Mexico City – Mexico, 2014

I returned to Mexico after a three year hiatus. I can’t believe it has been that long since I traveled the country with my friend Steve. It seems like only months had past with the memories so vivid.

I always wanted to return to Mexico one more time. It left a lasting impression on me. Okay, it’s no Canada but it does have it’s charm. Mexico City has stunning architecture, wonderful history, delicious cheap street food and friendly Mexicans even if it portrayed very differently in the media. I was excited to show and share my previous experience of Mexico City with my partner, which was her first time in Mexico.

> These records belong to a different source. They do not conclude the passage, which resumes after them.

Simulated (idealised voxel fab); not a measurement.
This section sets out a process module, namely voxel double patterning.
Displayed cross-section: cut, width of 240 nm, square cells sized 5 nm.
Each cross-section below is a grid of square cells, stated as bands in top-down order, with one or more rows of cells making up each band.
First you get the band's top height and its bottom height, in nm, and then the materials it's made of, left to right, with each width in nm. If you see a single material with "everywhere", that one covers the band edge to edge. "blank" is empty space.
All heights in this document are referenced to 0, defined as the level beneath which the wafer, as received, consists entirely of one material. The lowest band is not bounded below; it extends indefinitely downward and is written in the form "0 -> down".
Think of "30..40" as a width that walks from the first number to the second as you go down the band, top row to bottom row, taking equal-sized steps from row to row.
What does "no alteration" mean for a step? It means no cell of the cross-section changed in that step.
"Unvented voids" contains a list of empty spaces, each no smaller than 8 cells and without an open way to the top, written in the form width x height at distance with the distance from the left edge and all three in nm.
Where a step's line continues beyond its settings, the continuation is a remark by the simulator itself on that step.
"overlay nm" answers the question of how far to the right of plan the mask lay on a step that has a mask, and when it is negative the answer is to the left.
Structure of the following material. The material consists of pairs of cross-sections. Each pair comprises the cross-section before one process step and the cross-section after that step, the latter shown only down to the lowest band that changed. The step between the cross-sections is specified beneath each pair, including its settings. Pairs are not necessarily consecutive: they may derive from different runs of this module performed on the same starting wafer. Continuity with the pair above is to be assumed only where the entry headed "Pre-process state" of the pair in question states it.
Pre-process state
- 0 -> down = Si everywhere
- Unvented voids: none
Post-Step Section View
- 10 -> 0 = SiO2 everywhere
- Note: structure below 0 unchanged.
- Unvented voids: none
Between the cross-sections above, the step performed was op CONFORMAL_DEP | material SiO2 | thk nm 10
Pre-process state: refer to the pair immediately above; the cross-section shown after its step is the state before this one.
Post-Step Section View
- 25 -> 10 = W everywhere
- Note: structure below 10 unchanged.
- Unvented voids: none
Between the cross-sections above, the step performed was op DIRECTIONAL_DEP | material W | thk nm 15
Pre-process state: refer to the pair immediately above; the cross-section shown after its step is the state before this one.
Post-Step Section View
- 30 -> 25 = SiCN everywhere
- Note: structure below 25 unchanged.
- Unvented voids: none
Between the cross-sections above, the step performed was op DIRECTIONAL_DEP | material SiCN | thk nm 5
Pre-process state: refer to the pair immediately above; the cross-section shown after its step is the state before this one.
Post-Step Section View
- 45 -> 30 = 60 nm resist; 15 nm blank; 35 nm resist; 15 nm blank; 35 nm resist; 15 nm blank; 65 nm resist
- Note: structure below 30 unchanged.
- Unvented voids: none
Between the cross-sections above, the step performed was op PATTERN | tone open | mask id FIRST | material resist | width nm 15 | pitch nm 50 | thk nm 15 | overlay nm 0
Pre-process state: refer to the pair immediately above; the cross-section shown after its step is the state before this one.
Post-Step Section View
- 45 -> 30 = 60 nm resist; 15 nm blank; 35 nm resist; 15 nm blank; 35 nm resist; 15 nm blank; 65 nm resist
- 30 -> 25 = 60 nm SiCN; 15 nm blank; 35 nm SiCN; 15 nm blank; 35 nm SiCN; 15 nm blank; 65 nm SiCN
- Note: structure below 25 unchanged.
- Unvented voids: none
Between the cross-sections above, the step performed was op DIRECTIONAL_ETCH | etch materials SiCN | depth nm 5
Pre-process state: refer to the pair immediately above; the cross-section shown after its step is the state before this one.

We were fortunate we had my partners best friend for many years, currently residing in Mexico City, owning a petite boutique bed & breakfast known as Casa Hipodromo . Casa Hipodromo is a small B&B in the heart of Condesa. They seek to give their guests a warm and rich experience with their extensive list of knowledge of the city, they want to give their guests the experience to see Mexico City like a local. Check it out here: https://www.airbnb.com/rooms/2323184

We stayed in Mexico City for three weeks which gave us the opportunity to divulge into the city and experience everything it had to offer. Downtown Mexico City is filled with historical buildings and landmarks from every epoch. It is also known as the City of Palaces, because of the large number of stately buildings, especially in the Centro. In addition, Mexico is the city with the largest number of museums in the world, with New York #2, London #3 and Toronto #4.

I have selected a few highlights of our trip that we enjoyed visiting and are definitely worth checking out if you have plans on exploring to Mexico City soon.

Laza de la Constitucion, commonly known as Zocalo located in centro, is one of the largest squares in the world, surrounded by historic buildings, including the City Hall and the Cathedral.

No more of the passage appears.